I’m assuming the first topic was closed as I can’t find it, but I’m now done with the full article!
Exams are finally over for me, let’s get back into the swing of things with another PoTP! Today we will be focusing on the first T-tailed 3 holer, the Hawker Siddeley Trident or the HS 121!
3 Crew Cockpit
Capacity ranged from 101 pax (Trident 1/1C) to 108 (1E) then 115 (2E) then 180 in the Trident 3.
Tridents 1-2E were 34.98m long while the Trident 3 was 39.98m long.
The Tridents 1 to 1C had a wingspan of 27.38m while the 1E had a 29m wing and the 2E and 3B had a 30m wing.
All wings were swept back at 35 degrees.
The Tridents 1 to 2E cruised at M0.86 while the more weighty 3B cruised at M0.84.
All planes had a service ceiling of 35000 feet.
All planes had 3 Rolls Royce Spey engines, save for the Trident 3B which had an additional RR RB162 booster engine to get itself off the ground.
BEA or British European Airways issued a requirement for a jet after seeing the success of the Sud Aviation Caravelle, which was matched by Hawker Siddeley and their Trident. As the jet was designed for BEA, the original prototype with Rolls-Royce Medway engines was determined to be too big as BEA wanted a smaller aircraft. This was scrapped and the plane was then shortened to create the Trident 1, with smaller Rolls-Royce Spey engines. This was to come back and bite Hawker Siddeley in the arse later when BEA realised that they indeed needed the larger aircraft as the original design had.
So what did HS do? They stretched the Trident. This was to be the new Trident 1E and 2E, with the 2E having more powerful Speys and a larger wing as well as more range. However, it was still not enough for BEA and definitely not big enough to compete with the other Trijet in the market, the Boeing 727. By the time that HS got around to the Trident 3, which was closest to the original HS 121 specification, the 727 had already taken the market away from HS.
The Trident 3, being a much longer stretch of the original Trident, could not get into the air with the underpowered Speys, even with water injection. Thus, an addditional engine, a RB162 originally designed by RR to power VTOL aircraft was slotted in above the number 2 engine to get the heavy plane off the ground. Due to fuel consumption reasons, it was shut down once the plane had gotten to cruise height. This gave the plane a 15% thrust advantage over older planes with only a 5% weight penalty.
An interesting fact about the Tridents is that the first few rows of Economy would be facing backwards. Why? Some say it is due to the fact that in a plane crash, people sitting backwards are more likely to survive. Go figure…

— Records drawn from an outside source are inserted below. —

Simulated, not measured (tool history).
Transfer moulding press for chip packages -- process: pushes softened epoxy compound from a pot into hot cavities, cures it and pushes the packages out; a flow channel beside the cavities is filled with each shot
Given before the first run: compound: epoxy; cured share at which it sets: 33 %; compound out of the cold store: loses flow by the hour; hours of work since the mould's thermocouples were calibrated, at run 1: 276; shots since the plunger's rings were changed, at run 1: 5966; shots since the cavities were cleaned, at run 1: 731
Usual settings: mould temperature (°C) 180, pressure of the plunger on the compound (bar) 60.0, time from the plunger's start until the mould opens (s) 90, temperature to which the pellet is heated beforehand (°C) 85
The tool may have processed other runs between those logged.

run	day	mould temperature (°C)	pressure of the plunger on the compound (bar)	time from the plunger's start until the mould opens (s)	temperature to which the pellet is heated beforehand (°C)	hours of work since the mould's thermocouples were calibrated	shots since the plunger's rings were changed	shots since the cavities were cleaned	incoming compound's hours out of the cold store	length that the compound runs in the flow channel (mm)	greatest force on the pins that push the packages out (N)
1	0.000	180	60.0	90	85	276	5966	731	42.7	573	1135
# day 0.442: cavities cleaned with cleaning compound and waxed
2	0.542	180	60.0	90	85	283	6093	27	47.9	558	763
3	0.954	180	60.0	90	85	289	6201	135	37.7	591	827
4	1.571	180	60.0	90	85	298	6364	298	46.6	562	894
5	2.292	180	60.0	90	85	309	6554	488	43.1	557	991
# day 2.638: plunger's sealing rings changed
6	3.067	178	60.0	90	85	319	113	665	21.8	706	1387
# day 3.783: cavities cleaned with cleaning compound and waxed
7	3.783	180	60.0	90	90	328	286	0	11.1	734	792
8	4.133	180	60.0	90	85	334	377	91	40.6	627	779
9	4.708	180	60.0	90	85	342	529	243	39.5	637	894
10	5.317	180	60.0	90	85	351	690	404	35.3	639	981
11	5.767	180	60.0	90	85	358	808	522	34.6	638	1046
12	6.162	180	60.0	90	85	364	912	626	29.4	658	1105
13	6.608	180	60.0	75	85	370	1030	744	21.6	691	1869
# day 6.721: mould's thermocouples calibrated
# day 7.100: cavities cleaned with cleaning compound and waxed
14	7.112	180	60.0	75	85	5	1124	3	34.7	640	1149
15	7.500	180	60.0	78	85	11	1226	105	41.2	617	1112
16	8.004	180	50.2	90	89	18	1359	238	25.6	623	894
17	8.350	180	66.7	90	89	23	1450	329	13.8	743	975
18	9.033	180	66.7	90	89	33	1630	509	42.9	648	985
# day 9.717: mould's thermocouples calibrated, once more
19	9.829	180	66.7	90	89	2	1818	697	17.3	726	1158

The Tridents had the landing gear offset to the left of the plane. This was to make way for the equipment bay, which allowed this plane to land in CATIII conditions with a triplex autopilot system which had autoland. This was a lifesaver for BEA as many of their destinations in the 60s and 70s to the mid 80s had bad weather conditions at times, making lesser jets like the 737 without this capability being forced to divert while the Trident could land easily. Later when designing the L-1011, Lockheed hired many of the engineers that designed the Smiths autoland system to do the one on the TriStar, giving it the first CATIIIb/c capability.
Due to the rear mounted nature of the engines, they were very quiet on the inside but they were extremely loud on the outside.
It was also said that the earlier versions of the Trident were the fastest jets of the time. As said by a passenger, “I remember on one flight that a PIA 707 left FCO twenty minutes before the Trident. There was an assortment of aircraft waiting for their take off runs but our Trident went to the front of the queue and before turning the Speys were accelerated to full power and we did a remarkable take off – long run, great noise – just like a fighter waiting to get airborne. We arrived at LHR 20 minutes ahead of schedule and nearly half an hour before the PIA 707 that left FCO before us.”
However due to the fact that the wing was optimised for high speed cruise, it was described that the plane only got airborne due to the curvature of the earth!
The cockpit of G-AWZJ, a British Airways Trident 3B. Of note is the Doppler moving map system in the centre.
Who operated the aircraft?
The Trident was most known for being operated by BEA and later British Airways but the plane was also operated by the following airlines- CAAC (Civil Aviation Administration of China), Air Ceylon, China United Airlines, Iraqi Airways, Cyprus Airways, Kuwait Airways, Pakistan International Airlines as well as the Air Charter Service of Zaire.
This aircraft may not be the most well known, but it is arguably one of the best to learn from. Ever since then, with maybe the exception of the 747 and Pan Am, no other plane has been produced with such a huge influence from a single airline. It can be argued that if HS had gone ahead with the original HS121 proposal, we would be talking about how Tridents were everywhere instead of the 727. In fact, a team from Boeing was invited over to HS to take a look at the Trident, which later ended up with them building the 727-100. Take this as a warning, all aircraft manufacturers!
I hope you’ve enjoyed reading this PoTP! As usual, constructive criticism is always welcome. Until PoTP 6, ta-ra!